Unless you created the solder bridge when you install the two new caps which are connected after the fuses. Those 3 caps you have circle are for the buck regulator circuit to power the main logic/scaler board.
OK AP4501, see spec sheet.
Check the RESISTANCE between S and D pins of all 4 devices.
We need to know that actual results of the test - do it like this
Mosfets
If you have a manual range multimeter, set it to 200 ohms (two hundred). This is for 3 pin ICs only. You can test a mosfet (Q, IC designation) "in circuit" by (power off and unplugged)

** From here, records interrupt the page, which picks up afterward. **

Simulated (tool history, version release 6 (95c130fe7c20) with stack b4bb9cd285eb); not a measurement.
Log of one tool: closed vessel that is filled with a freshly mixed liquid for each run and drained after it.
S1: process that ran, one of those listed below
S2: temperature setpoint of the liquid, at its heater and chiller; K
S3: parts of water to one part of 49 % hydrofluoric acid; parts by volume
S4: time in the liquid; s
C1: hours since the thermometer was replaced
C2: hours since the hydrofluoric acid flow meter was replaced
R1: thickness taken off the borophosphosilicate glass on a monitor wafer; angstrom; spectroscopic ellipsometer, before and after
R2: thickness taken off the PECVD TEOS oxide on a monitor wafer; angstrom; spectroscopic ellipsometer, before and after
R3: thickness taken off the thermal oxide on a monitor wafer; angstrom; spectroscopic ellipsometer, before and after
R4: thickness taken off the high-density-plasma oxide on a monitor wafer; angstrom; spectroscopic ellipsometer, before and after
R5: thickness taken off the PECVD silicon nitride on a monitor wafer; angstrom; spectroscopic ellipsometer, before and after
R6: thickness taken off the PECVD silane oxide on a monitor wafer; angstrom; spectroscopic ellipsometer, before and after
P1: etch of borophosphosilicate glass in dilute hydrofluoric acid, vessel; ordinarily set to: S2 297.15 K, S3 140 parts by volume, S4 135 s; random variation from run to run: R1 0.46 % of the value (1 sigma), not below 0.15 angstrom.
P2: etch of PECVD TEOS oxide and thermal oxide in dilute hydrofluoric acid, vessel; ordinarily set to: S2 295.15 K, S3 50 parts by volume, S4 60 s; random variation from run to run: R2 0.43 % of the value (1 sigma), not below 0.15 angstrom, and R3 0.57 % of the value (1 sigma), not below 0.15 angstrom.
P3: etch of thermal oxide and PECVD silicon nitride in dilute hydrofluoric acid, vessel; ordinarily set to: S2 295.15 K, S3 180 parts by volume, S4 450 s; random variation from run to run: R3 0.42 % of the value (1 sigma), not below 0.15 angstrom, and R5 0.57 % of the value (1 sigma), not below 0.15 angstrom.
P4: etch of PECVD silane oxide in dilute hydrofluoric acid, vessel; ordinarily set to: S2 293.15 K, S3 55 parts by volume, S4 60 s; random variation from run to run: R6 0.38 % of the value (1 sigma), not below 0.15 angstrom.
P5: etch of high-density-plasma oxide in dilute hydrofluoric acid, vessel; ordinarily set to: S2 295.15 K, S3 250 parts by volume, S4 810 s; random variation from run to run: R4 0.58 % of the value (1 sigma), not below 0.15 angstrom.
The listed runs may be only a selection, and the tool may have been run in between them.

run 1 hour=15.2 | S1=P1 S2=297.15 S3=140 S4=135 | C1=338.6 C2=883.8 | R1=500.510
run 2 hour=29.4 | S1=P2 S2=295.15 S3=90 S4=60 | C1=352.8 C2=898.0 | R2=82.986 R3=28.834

a) black on pin 1- red on pin 2 - record ohms
b) black on pin 1- red on pin 3 - record ohms
c) black on pin 2- red on pin 3 - record ohms
If any reading is less than 30 ohms you might have shorted mosfet. Remove from circuit and repeat the tests to verify.
Some mosfets are more than 3 pins. To test those, identify the part number and search for its datasheet. Once you find the datasheet, the pins will be designated source (S), gate (G), and drain (D). It will probably be documented as S1, S2, G1, G2, D1, D2.
Simply test
a) black on pin S1- red on pin G1 - record ohms
b) black on pin S1- red on pin D1 - record ohms
c) black on pin G1- red on pin D1 - record ohms
Repeat for the "2" pins. That is S2-G2, S2-D2, G2-D2.
and post the results - some may be "OL" "OF" or "1"
These fuses blowing seems a common fault so hopefully the mosfets will be good
Check that the caps you replaced are the correct way round (polarity)
I also asked you to post the pictures on this forum - not offsite
so I have re attached them here so they available in future.
I have a very old fashioned meter
with dial set to RX 10 ohms
I get the needle to move to about 50 ohms
between the S1 an the G1 on each chip
I get about 35 ohms between S1 and either D1
the other have of each chip I get nothing well the needle barely moves ( stays on the High end of the scale near 200 )
I have some slow blow 2 amp fuses a bit big ( older electronics tend to be )
I am sure I can figure a way to get them on . If that is what is needed.
"I get about 35 ohms between S1 and either D1" No need to get the new fuses util you remove the MOSFET and test it again off board.
You should get a digital meter.
I went a head and put on a pair of fuses .. I get a flash on the screen when 1st powered up now . so the tubes work . I take a better look at video board now.
It should stay on if you have it hooked up to running PC, otherwise you still have problem in this inverter board. Bad lamp, bad MOSFET, transformers, caps will give you 2-seconds to black. All it take is one bad lamp to cause it to go black after seconds.
Also check the fuse to see if they are still OK.
OK Thank you .. I may close it up for a while ... as I have some other projects waiting to be finished ( computer builds )
Thank you again
the flash is at both top and bottom . with only one fuse it was bottom only ...with a PC hooked up the power light stays green , so it is getting a signal from the PC .
wondering if I still have the eye sight to try an de-solder the mofset's an re-solder new ones on.